It is some time in the future. Mankind has travelled out to the nearest stars. And, on a long dead planet, our astronauts have found evidence of a once great culture. As they explore the ruins of an ancient city they discover a huge locked door covered in curious symbols and glyphs. What do they mean? Should our intrepid explorers attempt to gain entry? What were the aliens trying to tell us?
I've been thinking a lot about communication this week. It all began when I was helping my granddaughter, aged 10, with a school homework project. We were using Microsoft Word and I suggested to her that she save what she'd done so far by clicking on the save icon. She did so but then asked, 'Why does that icon mean 'save'?'
It hadn't occurred to me until that moment that she has never seen a floppy disc in her young life. She just knows it as the save icon; she knows what it means but not what it is. Admittedly, my copy of the software is Word 2007 so it is nearly as old as she is. But do more recent versions still use the icon? I'd be interested to know.

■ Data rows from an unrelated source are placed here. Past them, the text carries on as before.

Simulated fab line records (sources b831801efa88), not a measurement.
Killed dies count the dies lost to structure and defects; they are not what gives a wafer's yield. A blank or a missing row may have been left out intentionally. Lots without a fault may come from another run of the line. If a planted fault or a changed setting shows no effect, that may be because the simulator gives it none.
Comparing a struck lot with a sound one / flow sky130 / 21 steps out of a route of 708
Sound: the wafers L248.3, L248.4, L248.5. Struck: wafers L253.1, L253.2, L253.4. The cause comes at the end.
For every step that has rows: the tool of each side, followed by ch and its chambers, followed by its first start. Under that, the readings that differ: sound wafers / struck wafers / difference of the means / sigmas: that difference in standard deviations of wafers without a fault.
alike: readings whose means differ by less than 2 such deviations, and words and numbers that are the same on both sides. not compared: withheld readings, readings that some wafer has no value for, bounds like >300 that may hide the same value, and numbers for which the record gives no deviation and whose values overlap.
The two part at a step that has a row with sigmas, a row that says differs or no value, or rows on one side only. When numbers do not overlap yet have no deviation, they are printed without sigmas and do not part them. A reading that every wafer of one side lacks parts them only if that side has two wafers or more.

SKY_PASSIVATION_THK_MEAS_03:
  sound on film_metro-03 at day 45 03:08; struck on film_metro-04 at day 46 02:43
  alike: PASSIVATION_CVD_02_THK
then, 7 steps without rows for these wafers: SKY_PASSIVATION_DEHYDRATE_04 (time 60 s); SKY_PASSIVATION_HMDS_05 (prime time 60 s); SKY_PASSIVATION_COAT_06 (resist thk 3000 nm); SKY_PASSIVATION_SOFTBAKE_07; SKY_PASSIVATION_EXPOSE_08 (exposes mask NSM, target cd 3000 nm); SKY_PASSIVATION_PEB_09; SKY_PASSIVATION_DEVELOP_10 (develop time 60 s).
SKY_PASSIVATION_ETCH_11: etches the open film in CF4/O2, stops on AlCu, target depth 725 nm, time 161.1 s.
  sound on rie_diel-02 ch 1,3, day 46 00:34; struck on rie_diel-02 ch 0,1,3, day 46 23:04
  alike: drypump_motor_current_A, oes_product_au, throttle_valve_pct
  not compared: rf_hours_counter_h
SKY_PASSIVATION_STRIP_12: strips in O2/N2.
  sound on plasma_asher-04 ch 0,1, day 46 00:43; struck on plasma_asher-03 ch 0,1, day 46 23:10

Then, a day later I was driving to work and thinking about this when it suddenly dawned on me that the icon used on signs indicating a speed camera are just as obsolete.
That's a bellows camera of a kind that hasn't been in common use for at least 50 years, since long before speed cameras were even invented. Do young people wonder what the image represents or do they simply associate it with speed cameras without actually understanding what the image is a picture of? Let's face it, for many young people these days, a camera looks like a smartphone.
But now imagine those two images above being excavated from the ruins of an ancient city 10,000 years in the future. What would they say to our far distant descendants? Or what if an alien race saw them - what would the symbols mean to them?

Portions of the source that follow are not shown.